At the ripe old age of 24, I have gone through about 12 different bikes. There are currently 3 that I own, 3 that I rebuilt and 2 that I ride. Alongside photography, bikes are my thing. They do get me in trouble, they get me hurt, but each time I get on my bike, all my worries go out the window. Many people ask why I ride and some people just plain don’t get it, I’d like to take this opportunity to explain.
Bikes are more than just 2 wheels and an engine, but unfortunately lots of people won’t see them as anything more. People rarely focus on the positives of something so dangerous, especially the people who don’t see past the fact that riding a bike is more that a convenient method to get from A to B. Being at the control of something that will show you the freedom of being open to your surroundings without the safety and comfort of a metal cage is something else. There is a certain realness about riding. The danger versus the reward. This is where my hunger to ride comes from. The closer I put myself out there, the more alive I feel. It is something people talk about, but its something I’ve only come to know for myself just now. The exposure to the risk is what makes life that much better, but I often feel like sometimes this is an acquired view.
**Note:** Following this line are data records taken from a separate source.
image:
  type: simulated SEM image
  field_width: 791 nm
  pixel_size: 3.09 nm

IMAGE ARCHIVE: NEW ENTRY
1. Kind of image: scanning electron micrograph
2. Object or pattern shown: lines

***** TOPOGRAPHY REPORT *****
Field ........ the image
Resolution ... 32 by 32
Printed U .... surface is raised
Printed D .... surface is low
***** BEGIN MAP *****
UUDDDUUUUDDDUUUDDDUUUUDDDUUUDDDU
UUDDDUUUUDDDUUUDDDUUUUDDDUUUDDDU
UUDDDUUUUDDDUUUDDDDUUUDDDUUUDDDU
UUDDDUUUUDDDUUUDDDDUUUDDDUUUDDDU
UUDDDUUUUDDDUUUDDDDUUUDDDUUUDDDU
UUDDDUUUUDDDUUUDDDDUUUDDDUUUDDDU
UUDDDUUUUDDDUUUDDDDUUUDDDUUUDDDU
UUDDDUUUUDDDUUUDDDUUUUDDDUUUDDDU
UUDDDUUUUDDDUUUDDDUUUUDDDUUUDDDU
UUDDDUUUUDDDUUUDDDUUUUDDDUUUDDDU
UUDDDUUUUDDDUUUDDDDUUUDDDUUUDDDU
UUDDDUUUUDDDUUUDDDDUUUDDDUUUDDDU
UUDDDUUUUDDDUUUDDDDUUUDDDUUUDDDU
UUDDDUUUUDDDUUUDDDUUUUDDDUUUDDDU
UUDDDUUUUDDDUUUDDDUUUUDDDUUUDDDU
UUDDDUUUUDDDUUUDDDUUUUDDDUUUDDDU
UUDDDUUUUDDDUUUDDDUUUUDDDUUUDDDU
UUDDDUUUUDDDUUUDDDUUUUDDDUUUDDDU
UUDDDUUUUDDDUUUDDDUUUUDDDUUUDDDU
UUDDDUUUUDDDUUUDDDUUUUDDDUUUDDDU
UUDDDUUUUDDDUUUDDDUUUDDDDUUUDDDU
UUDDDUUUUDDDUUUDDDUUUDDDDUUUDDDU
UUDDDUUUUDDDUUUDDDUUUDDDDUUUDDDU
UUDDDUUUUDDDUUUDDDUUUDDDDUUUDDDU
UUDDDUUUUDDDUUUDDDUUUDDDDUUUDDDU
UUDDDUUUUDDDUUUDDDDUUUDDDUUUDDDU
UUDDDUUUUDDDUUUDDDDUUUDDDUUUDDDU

I came home from a motorcycle related accident in crutches the other day. I won’t lie, I can be young, dumb and sometimes have my head up in the clouds. But I also do know that sometimes I need the unfriendly reminder to plant my feet back on the ground. I’ve had my crashes, I am glad I am not one of those who live in fear or worry of the things I do, they are the things that I have instead come to terms with. I’ve learnt my lessons and I’m just thankful that I am still here riding in one piece. Riding a bike is an unforgiving teacher, learning on a bike can be the difference between life and death. Slip up once and you can consider yourself gone. That is the consequence that some will have to pay.
To answer the question, will I ever stop riding? The answer the short answer is; yes.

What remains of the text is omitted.